High Notes in the Lowcountry: The Charleston Jazz Initiative.
Jazz at high noon! It’s The Mezz, located above Sermet’s Downtown, King Street, in the heart of historical Charleston. I share a table with other San Francisco Bay Area writers attending the annual Southern Sampler Artists Colony workshop. Along with local patrons, we have gathered to celebrate and support the Charleston Jazz Initiative. I look around the room with its exposed brick walls, heart pine floors, and small tables covered with crisp white cloths—a bud vase containing a single red rose in the center of each. It’s easy to imagine that I have found myself in a well-appointed living room, now filled with chatting folks eagerly anticipating the arrival of the Quentin Baxter Quintet, who typically work into the wee hours and rise late in the day. I sip my sweet tea—a concession to Southern taste—and wait, my curiosity piqued. A devotee of jazz, I know little about its origins in the Lowcountry. In my mind, jazz belongs to New Orleans.
An undercurrent of excitement sweeps the room when Quentin, a native Charlestonian, drummer, and founder of the quintet, steps on stage and introduces his fellow musicians. A slight man with dreadlocks and an engaging smile, Quentin acknowledges that this is indeed an unusual performance time, but from the first notes, it seems that the musicians have been playing as one, night or day, for years.

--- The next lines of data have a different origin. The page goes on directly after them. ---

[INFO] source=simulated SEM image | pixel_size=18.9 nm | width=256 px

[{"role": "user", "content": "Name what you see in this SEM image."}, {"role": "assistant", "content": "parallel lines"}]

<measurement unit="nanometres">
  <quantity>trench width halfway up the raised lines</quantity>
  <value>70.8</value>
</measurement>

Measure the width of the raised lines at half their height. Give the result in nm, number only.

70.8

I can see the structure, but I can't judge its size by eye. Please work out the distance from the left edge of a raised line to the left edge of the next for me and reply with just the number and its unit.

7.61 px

The riff begins . . . notes gently offered and received . . . circling back whole. Charlton Singleton, the trumpeter-composer, explains that his song “Delicate” came to him while untangling his three-year-old daughter’s hair. “Now she’s twenty and won’t let me anywhere near her hair. Time passes too quickly,” he says.
Mesmerized by the music and stories, I vow to research the Lowcountry jazz legacy, but never would have guessed that some of its development traces back to a Charleston orphanage.
Later I learn that the Jenkins Orphanage bands began with the Reverend Daniel Joseph Jenkins, a Baptist minister. In December 1891, while loading timber for his wood business, Jenkins stumbled across four homeless boys who were warming themselves by a fire. Taking pity on the boys, he took them home with him and appealed to his Baptist congregation to establish a charitable association to assist these and other orphaned children. The resulting organization—established as the Orphan Aid Society and later known as the Jenkins Orphanage—became one of the oldest private, black orphanages in the nation.
From 1894 on, Jenkins’ instructors used music as a learning tool, focusing on wind instruments to develop young boys’ lung capacity. Soon they became well known for the high trumpet playing style. Indeed, many Charleston musicians learned their craft through the Jenkins Orphanage bands’ technique, attracting the attention of Duke Ellington, Count Basie, Cab Holloway, and Lionel Hampton, who recruited them for their bands and ensembles in the Golden Age of Swing. Side men, the Jenkins players could always be relied upon to read music and exhibit a fine sense of style. As one alumnus put it, “During the day, we played the music as it was written. But at night, we had jam sessions like you wouldn’t believe.”
That day at the Mezz the music was fresh and alive, just like one of those jam sessions.
Click here for Teri Gross’s interview with Randy Tanky!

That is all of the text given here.